Long before Linda Hall lost her boy to a stabbing, she lost her father the same way.
As the police chief in Greenville, Mississippi, Perry Dyer was dedicated to fighting crime. But he couldn't keep violence out of his own home. In 1981, he was stabbed to death with a butcher knife by Linda's stepmother.
Six years later, Linda gave birth to her third and final son, Contrell Townsend. She was living in Chicago at the time; Contrell's father lived in Alabama. He didn't play much of a role in raising his son other than passing on his last name.
Linda was afraid of losing her sons to the streets of Chicago. Early on, her son Jamie started rolling with a crew of friends who were having run-ins with the police. One time when the cops stopped Jamie, he was carrying a toy gun. They told Linda that it looked real, and that if they'd seen the gun before they'd searched her boy, they'd have shot first and asked questions later.
A friend who lived in Denver told Linda that this city would be a good, safe place to raise her boys. The family moved here in 1993, when Contrell was five. About five years later, Linda divorced Contrell's first stepfather.
The following year, Linda met Calvin Hall.
A mutual friend wasn't all that Linda and Calvin had in common.
Calvin's father, Calvin Hall Sr., had been stabbed to death on the southwest side of Chicago in 1960, right in front of his then-nine-year-old son.
"Divine irony is the only thing that comes to my spirit," Hall says of the family's blood-spattered history. "There's no other way to approach that. Considering all of the variables, we literally end up with divine irony."

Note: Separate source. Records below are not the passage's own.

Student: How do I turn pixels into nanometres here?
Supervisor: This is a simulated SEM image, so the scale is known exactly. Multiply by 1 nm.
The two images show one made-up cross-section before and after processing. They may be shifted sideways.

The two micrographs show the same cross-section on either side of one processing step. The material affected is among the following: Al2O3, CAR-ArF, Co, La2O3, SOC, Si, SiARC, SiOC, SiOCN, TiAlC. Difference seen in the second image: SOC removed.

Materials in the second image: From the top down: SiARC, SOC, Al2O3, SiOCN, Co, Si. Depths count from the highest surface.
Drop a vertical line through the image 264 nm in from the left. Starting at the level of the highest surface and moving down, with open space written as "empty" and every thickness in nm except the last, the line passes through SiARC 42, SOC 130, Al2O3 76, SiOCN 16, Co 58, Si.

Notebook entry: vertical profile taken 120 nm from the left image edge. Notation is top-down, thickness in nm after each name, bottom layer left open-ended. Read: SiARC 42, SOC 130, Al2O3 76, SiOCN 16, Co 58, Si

After the death of his father -- an alcoholic and a womanizer, Hall says -- he spent most of his childhood in rural Louisiana. But city ways intruded there, too. Although he describes himself as an egghead of a kid who sought refuge in books, he still has a spider tattooed on his right hand and his first name with a cross tattooed on his left, permanent designs he affixed to his skin with india ink and a sewing needle when he was about thirteen.